Together we engineer: Recognising the impact and leadership of women within engineering

Each year, International Women in Engineering Day provides an opportunity to recognise the vital contributions women make to engineering across the UK and beyond. It is a moment to reflect on the progress made, acknowledge the challenges that remain, and celebrate the individuals whose work is shaping a more innovative future.
In 2025, we are proud to highlight the achievements of two women connected to engineering whose leadership and expertise are advancing national priorities in completely different ways. The theme for this year is ‘Together we engineer’.
Engineering change by Chi Onwurah, Chair of the House of Commons Science, Innovation and Technology Select Committee

On International Women in Engineering Day, I’m reflecting on my own journey that began in Newcastle, where I was a curious girl who loved maths and wanted to understand how the world worked. I never imagined I’d one day chair Parliament’s Science, Innovation and Technology Select Committee.
Certainly not when I entered Imperial College London in 1984 and found an atmosphere which could best be described as a boy's public school debating society. I was told I was part of an advance guard of what would soon be an army of female engineers, that engineering would become increasingly gender balanced. It didn’t quite work out that way.
I had a great career as an Engineer, working all over the world, designing the world’s first double sided surface mount PABX (private automatic branch exchange) board, and building Nigeria’s first mobile phone network. But as a working engineer, I was so often the only woman, the only person of colour, the only working-class person, the only Northerner in the room.
Now, in Parliament and in my role as Chair, I want to ensure that exciting careers in science and innovation are accessible for everyone. That means asking tough questions, championing diversity and making sure government policy is grounded in evidence and ambition.
We face enormous challenges - climate change, AI, health - but also incredible opportunities. We need more women in engineering - not just to balance the numbers, but because diverse perspectives lead to better solutions. Diversity does matter. It is not a tick box exercise. It is an economic imperative. Without it, innovation is stifled, and valuable talent is excluded from the workforce. On this day, I celebrate the women who are breaking barriers, building futures, and engineering change.
Let’s keep pushing forward.
Reflections on a career in engineering – by Caryl Russell, MOD

As we come up to the International Women in Engineering Day, I reflect on my career and how a choice made to do engineering at university, because I did not know what else to do, has become a lifelong career of 32 and a half years as a civil servant in the Ministry of Defence.
I started my career as an 18-year-old at the Royal Naval Engineering College Manadon in Plymouth. I was lucky enough to have been accepted for an undergraduate sponsorship by the Civil Service for the Ministry of Defence. This included a year at Manadon to learn about the Royal Navy, before going to university to study Naval Architecture. Having studied Maths, Physics, Chemistry and Further Maths at A Levels, I was used to being in a minority, but this was a new level. I was just one of three women in groups of 30 civilian student engineers and in the whole college there were about 15 women out of 400 Royal Navy trainee engineers. It made being a minority even more extreme, everything you did stood out and was noticed, for good or for bad. For me this was a motivator, it made me push forward to do my best, to build networks and to ensure that I stood out for good reasons.
Fast forward 30 years, and my career has taken me to do many different roles within the Ministry of Defence. These included core engineering roles, an operational deployment with the Army, a private office role, a project management role for the building of new submarines and now running a team of approximately 100 to provide logistics and engineering support to the Royal Navy’s submarines. I have used the contacts I made at age 18 to help develop my career; and whilst engineering has been the heart of my career, I have used the logical approach to problem solving, that is to me at the heart of engineering, and a drive to make things better, to help me do numerous non-engineering roles.

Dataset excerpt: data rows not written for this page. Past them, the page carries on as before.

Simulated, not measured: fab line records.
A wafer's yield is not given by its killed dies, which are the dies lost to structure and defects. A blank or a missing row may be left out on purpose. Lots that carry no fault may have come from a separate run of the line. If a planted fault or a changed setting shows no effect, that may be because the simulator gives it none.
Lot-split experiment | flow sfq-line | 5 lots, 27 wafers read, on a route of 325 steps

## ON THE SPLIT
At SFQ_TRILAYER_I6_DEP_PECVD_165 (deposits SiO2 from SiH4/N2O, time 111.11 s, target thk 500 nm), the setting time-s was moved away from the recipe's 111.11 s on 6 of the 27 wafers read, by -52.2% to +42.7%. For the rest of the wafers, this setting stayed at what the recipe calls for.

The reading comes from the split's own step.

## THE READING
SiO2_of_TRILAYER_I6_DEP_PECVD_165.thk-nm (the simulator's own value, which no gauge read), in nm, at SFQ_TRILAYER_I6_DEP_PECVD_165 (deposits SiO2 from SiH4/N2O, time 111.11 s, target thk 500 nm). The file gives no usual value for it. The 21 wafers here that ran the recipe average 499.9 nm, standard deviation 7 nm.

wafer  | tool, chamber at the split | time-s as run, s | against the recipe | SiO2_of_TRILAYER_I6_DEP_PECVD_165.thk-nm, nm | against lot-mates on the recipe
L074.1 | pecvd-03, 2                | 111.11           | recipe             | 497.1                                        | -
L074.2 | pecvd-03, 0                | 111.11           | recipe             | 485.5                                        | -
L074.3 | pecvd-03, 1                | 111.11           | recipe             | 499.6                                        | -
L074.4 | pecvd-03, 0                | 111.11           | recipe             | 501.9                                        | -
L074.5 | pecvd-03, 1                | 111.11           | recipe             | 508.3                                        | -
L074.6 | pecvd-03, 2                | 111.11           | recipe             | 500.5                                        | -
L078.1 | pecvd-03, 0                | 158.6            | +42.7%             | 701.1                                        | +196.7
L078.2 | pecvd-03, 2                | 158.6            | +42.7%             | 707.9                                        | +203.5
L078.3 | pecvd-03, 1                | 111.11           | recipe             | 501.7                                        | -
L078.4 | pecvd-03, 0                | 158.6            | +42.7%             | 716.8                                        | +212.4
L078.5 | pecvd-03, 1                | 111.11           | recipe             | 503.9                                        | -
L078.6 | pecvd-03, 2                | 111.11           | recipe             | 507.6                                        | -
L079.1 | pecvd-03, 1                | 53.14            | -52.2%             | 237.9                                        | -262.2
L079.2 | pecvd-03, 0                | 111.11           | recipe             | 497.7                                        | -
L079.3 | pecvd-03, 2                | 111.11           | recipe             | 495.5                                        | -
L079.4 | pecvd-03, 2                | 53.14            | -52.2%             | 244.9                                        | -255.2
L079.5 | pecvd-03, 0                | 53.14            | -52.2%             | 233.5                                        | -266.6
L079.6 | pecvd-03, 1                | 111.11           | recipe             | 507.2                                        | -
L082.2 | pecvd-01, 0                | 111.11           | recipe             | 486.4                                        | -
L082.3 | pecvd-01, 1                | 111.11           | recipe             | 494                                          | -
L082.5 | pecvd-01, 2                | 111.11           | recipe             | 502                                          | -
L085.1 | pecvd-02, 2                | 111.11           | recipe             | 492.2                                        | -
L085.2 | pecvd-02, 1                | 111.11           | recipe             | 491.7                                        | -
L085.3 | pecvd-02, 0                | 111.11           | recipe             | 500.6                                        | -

In all of these roles the most important factor in success, or failure, has been the goodness of the team in which I have worked. Teams where everyone whatever their profession, their background or their challenges can be themselves at work and focus their efforts on delivering, always gives a better result. This only happens when people see past gender (and other characteristics) to respect others’ knowledge, experience or alternative point of view so that ‘Together we engineer’ and deliver the outcome those that depend on us, be that the public, the armed forces, or our own families and friends, need and deserve.
As we mark International Women in Engineering Day 2025, let’s continue to amplify the voices of female engineers. Their stories remind us that engineering is not only about solving technical problems, but also about shaping a future that is inclusive to the needs of all. By championing diversity and supporting the next generation of talent, we can ensure that engineering continues to benefit from a full range of perspectives.